This past Saturday was Juneteenth, an important day for us all and a particularly meaningful occasion for educators and students.
In the strictest terms, Juneteenth is celebrated in memory of June 19, 1865, when Union General Gordon Granger delivered news of the Emancipation Proclamation to enslaved people in and around Galveston, Texas. In a larger sense, it is a day that observes the injustice and struggle that is central to our history and our society. As with any important anniversary, Juneteenth makes its impact not through the observance of a day on the calendar but through the thoughts it provokes and the reflection it demands.
As educators, Juneteenth gives us the chance to affirm our commitment to providing our students with a clear and accurate picture of events. We must always be open to doing things better and to recognize when the snapshots we have been using need to be enhanced or replaced. For that matter, we should always be open to being open-minded. Juneteenth provides an outlet for a wide and thought-provoking range of ideas and perspectives that have a place in our collective and individual deliberations as educators.

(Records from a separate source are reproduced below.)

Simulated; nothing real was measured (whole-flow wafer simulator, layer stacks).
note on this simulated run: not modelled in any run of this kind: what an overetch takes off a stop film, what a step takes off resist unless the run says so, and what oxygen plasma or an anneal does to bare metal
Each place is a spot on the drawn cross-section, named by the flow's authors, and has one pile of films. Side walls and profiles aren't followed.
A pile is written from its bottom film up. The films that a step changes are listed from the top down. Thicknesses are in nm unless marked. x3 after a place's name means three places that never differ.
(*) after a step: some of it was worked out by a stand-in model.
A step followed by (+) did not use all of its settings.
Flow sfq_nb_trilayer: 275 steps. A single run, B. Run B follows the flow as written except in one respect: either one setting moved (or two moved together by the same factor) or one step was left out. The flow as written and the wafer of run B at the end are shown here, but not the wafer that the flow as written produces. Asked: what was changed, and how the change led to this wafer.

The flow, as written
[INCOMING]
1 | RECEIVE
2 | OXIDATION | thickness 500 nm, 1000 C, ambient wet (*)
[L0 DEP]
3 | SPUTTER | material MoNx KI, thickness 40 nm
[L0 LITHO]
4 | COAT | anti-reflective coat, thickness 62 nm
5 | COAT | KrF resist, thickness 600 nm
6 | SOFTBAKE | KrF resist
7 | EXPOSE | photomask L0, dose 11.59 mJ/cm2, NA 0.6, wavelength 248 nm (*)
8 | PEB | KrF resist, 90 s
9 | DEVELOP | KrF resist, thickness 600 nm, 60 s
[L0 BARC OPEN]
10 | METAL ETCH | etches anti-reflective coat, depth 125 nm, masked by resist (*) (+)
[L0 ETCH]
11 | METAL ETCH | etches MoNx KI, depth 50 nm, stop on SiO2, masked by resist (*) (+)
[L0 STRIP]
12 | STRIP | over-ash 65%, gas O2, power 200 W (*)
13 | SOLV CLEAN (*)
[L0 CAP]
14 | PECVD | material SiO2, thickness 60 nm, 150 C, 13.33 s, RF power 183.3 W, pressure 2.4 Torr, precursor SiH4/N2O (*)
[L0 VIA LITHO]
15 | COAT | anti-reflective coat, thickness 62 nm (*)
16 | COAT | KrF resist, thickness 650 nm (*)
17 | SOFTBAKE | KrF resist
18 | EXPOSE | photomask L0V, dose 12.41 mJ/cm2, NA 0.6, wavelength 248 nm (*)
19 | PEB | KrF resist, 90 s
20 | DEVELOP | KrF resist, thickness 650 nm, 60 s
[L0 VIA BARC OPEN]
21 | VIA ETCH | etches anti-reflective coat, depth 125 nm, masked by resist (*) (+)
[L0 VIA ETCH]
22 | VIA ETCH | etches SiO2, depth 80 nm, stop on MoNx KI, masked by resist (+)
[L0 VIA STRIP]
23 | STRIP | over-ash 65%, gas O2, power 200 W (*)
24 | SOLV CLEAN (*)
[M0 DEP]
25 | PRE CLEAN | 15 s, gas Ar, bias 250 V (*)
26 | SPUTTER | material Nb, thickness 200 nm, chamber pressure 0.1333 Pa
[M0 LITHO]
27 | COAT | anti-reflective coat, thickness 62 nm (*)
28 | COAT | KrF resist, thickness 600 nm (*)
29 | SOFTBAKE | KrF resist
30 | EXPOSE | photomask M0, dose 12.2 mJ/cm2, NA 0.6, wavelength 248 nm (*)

Juneteenth is also a reminder that not all of history falls neatly in between start and end dates. Nor do we understand historical events in the way we grasp an equation or a law of nature. Events, movements, trends, opinions, laws, legislation, elections, controversies, culture, and current events intermingle and overlap in ways that deepen our understanding and enhance our appreciation of what has happened in the past and what we might hope for in the future.
We are thrilled that President Joe Biden yesterday signed legislation that makes Juneteenth a federal holiday, giving it the recognition it rightfully deserves. The EPS joins our nation in recognizing this holiday and joining the effort to honor unfilled promises and dreams.